Maine-built antenna heads to Florida

By Dawn De Busk

Staff Writer

ON SPX PROPERTY LAST WEEK, a crane sits in the foreground of a 70-foot-tall, multi-station broadcast FM antenna. The antenna, which took three months to build, will be disassembled and shipped to Jacksonville, Fla. (De Busk Photo.)

RAYMOND — Up on Tower Road, more than 70 SPX employees contributed to constructing a 70-foot-tall antenna, which is capable of simultaneously transmitting eight FM radio stations.

Most antennae can only relay the FM waves for one or two radio stations at a time, according to SPX General Manager Mark Fichter.

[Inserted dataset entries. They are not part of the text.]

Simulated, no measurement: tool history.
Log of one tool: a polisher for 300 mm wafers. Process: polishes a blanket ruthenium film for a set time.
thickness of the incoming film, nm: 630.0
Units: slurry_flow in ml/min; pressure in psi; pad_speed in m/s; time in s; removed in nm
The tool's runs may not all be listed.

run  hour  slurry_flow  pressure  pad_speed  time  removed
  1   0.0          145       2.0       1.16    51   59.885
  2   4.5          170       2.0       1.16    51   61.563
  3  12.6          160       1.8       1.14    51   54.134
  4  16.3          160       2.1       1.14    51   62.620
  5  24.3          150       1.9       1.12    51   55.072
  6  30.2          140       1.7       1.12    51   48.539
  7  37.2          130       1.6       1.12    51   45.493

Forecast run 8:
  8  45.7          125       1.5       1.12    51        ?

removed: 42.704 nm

Our company “has a history of doing tricky, custom engineered products. Not many companies could have done this job,” he said, adding that SPX is the parent company and Dielectric is the brand of product produced by the Raymond-based business.

“The reason it’s significant is it’s one of the largest antennae in the world,” Fichter said on Friday, June 26.

A crane was poised to disassemble the towering antenna that weighs 37,000 pounds.

Later this month, the tower will be transported to Jacksonville, Fla., using two flatbeds and three box trailers, according to Fichter.

Cox Communications purchased the antenna.

On June 20 and 21, SPX employees tested the antenna. During the testing process, workers use a spectrum analyzer and hook up low-level radio frequencies (RFs) to the antenna, according to Fichter.

Sometimes, the concrete interferes with the RFs, he said. Therefore, to achieve the optimum test results, the antenna is stood upright on a test pedestal, he said.

“The fact that we can build and test an antenna like this one is important to our customer who owns it,” Fichter said.

SPX was able to both manufacture and test the antenna at its facility in Raymond.

Keith Pelletier, SPX director of engineering, was the primary engineer on the project, Fichter said.

“It is one of those projects (in which) almost every employee in the company was involved with it at one time or another,” he said.